Tankersley credits his company's affiliation with UniPro, a food service distribution cooperative of 350 independent food distributors, with helping to keep its costs competitive. Between them, UniPro affiliates represent about $58 billion in sales, equivalent to Sysco Corp. ($38 billion), U.S. Foodservice ($17 billion) and Ben E. Keith Foods ($2 billion) combined.

The overall food service business nationally was down 6 percent in 2009, Tankersley says, but his firm was up 6.5 percent. In 2010 so far, the company is up another 10 percent.

"One thing about the food business, it doesn't have the peaks and valleys of a car dealership or something," Tankersley says. "People are always going to have food. It's pretty steady business even in a recession."

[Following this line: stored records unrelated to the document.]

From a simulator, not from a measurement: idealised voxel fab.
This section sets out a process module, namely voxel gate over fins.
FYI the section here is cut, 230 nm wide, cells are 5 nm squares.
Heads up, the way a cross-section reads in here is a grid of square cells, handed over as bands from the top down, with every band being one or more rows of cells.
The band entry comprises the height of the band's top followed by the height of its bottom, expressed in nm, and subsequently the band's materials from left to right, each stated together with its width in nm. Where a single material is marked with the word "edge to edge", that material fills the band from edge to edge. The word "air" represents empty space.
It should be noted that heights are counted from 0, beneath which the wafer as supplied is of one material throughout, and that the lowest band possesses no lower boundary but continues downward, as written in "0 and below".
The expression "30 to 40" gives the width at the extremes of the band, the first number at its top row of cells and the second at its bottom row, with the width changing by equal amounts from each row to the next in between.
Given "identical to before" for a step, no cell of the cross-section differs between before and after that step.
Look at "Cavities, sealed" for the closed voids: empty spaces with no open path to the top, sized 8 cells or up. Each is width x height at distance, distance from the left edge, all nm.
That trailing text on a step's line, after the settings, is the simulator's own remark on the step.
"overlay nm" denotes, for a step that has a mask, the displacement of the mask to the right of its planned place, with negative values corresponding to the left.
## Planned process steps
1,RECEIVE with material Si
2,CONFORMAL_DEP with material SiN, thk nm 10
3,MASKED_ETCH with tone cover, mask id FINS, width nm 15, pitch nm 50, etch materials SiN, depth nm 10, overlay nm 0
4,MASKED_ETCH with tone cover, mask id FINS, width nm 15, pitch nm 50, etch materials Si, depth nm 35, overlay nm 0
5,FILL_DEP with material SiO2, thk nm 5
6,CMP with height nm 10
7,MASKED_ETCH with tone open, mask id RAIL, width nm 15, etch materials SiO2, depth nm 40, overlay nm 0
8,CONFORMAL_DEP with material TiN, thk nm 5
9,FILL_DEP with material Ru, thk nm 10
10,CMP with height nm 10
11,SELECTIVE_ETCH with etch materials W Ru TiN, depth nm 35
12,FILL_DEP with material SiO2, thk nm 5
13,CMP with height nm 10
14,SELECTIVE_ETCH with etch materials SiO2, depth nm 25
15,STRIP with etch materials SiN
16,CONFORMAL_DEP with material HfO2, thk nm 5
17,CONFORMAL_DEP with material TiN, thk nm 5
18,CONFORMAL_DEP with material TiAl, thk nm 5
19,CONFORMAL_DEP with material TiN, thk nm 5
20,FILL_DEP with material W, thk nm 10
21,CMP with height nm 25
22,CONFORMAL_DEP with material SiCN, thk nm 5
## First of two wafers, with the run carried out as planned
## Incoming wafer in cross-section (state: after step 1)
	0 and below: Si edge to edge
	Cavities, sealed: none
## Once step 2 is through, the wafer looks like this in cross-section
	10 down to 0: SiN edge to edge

But nearly all other UniPro affiliates were either down or flat last year. Tankersley Foodservice's growth earned it the distinction of being named UniPro's distributor of the year in 2009. The UniPro representative told Don Tankersley his was the only company in the rep's territory who saw growth in the recession year.

The company strives to retain business by making as few mistakes as possible - Tankersley said a recent week saw 10 errors in 50,000 units shipped - and commitment to fix any gaffes immediately. If a restaurant gets shorted a case of greens or a few gallons of mayonnaise, say, a driver has to "hotshot" the order in a partially filled truck. It's a blow to the bottom line, but Tankersley sees it as integral to retaining business.

"We've hotshotted to Oklahoma City before - and that's 200 miles - when we've made an error," Tankersley says. "You have to do it to keep that customer happy."

In one fluorescent-lit, 34-degree chamber of the warehouse, Thomas Moon, who oversees operations at the warehouse, shows off the computer systems in a small forklift meant to reduce errors. He, like others at Tankersley Foodservice, takes pride in running software and warehouse systems equal to those of the industry titans such as Sysco. A new coding and tracking system called Retalix Power Warehouse will soon allow the company to track the tip-to-tail costs of and revenue from every single crate that comes through the warehouse, allowing the company to determine the precise value of every unit it handles.

The company's low error rate - 0.25 percent on the day before Arkansas Business' visit, about a third of the industry average - Moon attributes to a bonus system that can pay workers up to $200 a week for meeting levels of performance and accuracy. "Money talks," he says.